Olswang is in the market for a merger, The Lawyer can reveal.
Chief executive Paul Stevens is understood to have outlined plans for a potential merger at the partnership conference in January.
Sources close to the firm said Olswang was “in talks” with a number of firms including Bird & Bird and Simmons & Simmons, though an insider speculated an unknown US firm was also a possible target.
A merger with Bird & Bird or Simmons would classify as a takeover, with both firms’ revenue and headcount dwarfing Olswang’s.
Stevens is understood to be spearheading the plans, which were first considered last year but have been revived in the last month, according to an insider.
One source said Stevens was pursuing a strategy of becoming leaner and more international in an attempt to attract a merger partner. The decision to merge would follow a year of turbulence and senior exits at the media and technology firm.
Speculation about a merger first hit the headlines following the sudden exit of former CEO David Stewart in October 2014, mid-way through his second three-year term, followed by the successive departures of most of his management team.
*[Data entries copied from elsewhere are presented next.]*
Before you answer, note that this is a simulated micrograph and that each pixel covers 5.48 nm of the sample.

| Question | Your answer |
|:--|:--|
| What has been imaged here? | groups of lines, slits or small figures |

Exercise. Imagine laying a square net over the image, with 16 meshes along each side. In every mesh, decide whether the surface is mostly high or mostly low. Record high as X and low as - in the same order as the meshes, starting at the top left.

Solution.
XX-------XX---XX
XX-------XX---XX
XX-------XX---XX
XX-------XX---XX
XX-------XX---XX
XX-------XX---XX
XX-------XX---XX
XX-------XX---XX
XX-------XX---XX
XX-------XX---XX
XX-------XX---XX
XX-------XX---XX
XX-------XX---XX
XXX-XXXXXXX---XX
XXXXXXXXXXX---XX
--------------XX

Head of strategic development Nigel Rea left to join Lexis Nexis, business development and marketing director Michelle Elstein exited for Morrison & Foerster, general counsel Simon Callendar joined Addleshaw Goddard and veteran HR director Ffion Griffith left for a non-legal position.
The firm also closed in Berlin late last year when its entire 50-lawyer team, including 13 equity partners, decamped for Greenberg Traurig after an announcement that the office was “decoupling” to focus on TMT.
Olswang turned over £126.7m in 2014/15, up 7.7 per cent on the previous year, while average profit per equity partner remained unchanged at £490,000.
A tie-up with Bird & Bird would create a £385m firm across more than 30 offices and with around 1,500 lawyers worldwide.
Meanwhile a merger with Simmons & Simmons would create a £416m firm with around 1,000 lawyers across offices in the UK, Europe, Asia and the Middle East.
A spokesperson for Olswang said: “We are not engaged in a merger. Like other firms, we keep our strategy under review in the light of changing market conditions, and it appears this is the basis for this rumour.”
Bird & Bird did not respond to requests for comment. Simmons’ senior partner Colin Passmore declined to comment.